It took Jamal Idris half a season to begin to understand his coach and double that time to get him to laugh at one of his jokes.
While that is a pretty long time when you tell as many jokes as the former Canterbury and Gold Coast prankster, it does reflect the character of coach-of-the-year Ivan Cleary.
He is one of the hardest people in rugby league to read.
If you were unaware of the result of a match, his post-match press conferences would not give much away, neither would his post-game talk in the sheds.
Before he joined the Panthers for pre-season training, Idris had a phone conversation with Cleary that left him wondering whether he would get along with his new mentor.

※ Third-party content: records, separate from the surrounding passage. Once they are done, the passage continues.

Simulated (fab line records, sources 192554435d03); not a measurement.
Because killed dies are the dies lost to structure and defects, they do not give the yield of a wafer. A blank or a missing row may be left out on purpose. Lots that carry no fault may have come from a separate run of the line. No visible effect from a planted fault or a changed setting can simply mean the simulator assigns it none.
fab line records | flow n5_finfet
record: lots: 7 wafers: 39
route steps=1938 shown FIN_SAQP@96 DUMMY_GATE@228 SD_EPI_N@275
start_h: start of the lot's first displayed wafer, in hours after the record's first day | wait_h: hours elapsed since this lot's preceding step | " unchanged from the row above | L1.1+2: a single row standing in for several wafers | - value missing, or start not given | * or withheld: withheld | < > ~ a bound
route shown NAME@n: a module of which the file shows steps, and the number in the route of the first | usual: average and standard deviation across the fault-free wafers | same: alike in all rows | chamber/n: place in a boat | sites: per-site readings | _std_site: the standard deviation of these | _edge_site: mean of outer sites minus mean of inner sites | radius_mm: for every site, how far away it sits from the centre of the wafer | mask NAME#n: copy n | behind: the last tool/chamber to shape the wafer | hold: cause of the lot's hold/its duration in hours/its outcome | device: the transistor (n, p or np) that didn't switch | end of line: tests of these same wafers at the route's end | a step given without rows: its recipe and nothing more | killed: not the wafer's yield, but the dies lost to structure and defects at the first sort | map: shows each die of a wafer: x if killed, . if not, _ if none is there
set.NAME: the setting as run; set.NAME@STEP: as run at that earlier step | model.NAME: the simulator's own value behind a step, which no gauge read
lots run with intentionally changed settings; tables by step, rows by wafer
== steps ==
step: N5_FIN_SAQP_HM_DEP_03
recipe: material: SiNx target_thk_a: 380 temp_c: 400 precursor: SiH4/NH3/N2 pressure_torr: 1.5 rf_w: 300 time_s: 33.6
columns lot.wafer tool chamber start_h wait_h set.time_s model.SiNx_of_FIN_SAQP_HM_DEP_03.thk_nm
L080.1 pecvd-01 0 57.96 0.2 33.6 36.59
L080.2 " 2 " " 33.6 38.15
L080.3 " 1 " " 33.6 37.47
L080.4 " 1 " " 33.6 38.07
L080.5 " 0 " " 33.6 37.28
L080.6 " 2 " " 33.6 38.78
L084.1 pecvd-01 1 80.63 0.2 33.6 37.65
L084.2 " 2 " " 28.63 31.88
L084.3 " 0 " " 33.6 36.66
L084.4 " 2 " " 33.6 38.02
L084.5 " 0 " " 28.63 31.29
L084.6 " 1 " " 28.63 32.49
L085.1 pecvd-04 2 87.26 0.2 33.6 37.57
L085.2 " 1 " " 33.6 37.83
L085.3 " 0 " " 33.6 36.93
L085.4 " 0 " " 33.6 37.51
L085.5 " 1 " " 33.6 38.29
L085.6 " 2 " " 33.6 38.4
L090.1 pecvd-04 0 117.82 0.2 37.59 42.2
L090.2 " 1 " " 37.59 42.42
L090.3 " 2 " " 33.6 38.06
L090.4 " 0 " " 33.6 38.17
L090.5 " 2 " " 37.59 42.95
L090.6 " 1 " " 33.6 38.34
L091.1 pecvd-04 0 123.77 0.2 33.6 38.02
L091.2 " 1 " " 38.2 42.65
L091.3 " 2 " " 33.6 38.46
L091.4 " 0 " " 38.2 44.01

"I was on the phone to him and he was just straight," Idris recalls.
"I was like, 'all right'. I didn't know how I was going to take him at first. The first couple of months or so I still didn't know how to take him. The things he was saying I didn't understand. It literally took me until around round 10 or 11 to understand what he was about.
"I joke around a lot and I joke around with the boys a lot and everyone's pretty animated. But I'd say a joke and he'd just sit there and his face wouldn't change at all. I started making a joke where I was calling him Ivan Milat. I go to him, 'I'll stop calling you Ivan Milat when you start smiling'. He broke a smile on the weekend so I stopped calling him Ivan Milat."
South Sydney's Michael Maguire, Melbourne's Craig Bellamy and Canterbury's Des Hasler are among the most animated coaches the game has known.
But Cleary is the polar opposite.
Idris has been at the foot of the mountains for nine months and is yet to hear Cleary raise his voice. He is still unsure whether an inner demon is locked underneath that calm exterior.
"We had some losses there as well ... you think he could be a lot more animated and blow up but he didn't," Idris said.
"He's very straight. He's always thinking. He'll go home and rack his brain overnight then come in the next day with a new game plan and tear everything down and start again.
"I haven't heard him raise his voice yet. It's weird. I make a lot of people raise their voice. I don't know [if it's in him]. It's a little bit too creepy. Do you know when someone's overly calm when you're having an argument? You never know what's going to happen and you're thinking 'he might stab me here' and you start backing off."
While Idris is back enjoying rugby league again after a well-publicised stint away from the sport, he has also rebuilt his game under the tutelage of Cleary.
Idris' shift to the left side of the field has been almost seamless. He has been one of the form centres of the competition over the past two months.
"He's definitely changed my game up a lot," Idris said of Cleary.
"I played over a hundred games on the right side ... I didn't really know how to take it at first, but now he's starting to show me a few things about being on the left, like running different lines and angles.
"It's definitely changed my game up a lot. I used to be on the right side and have the left fend and right offload. Now I'm just running better lines on the left side. Footy is footy at the end of the day. It has taken me a while to get used to it but I did it."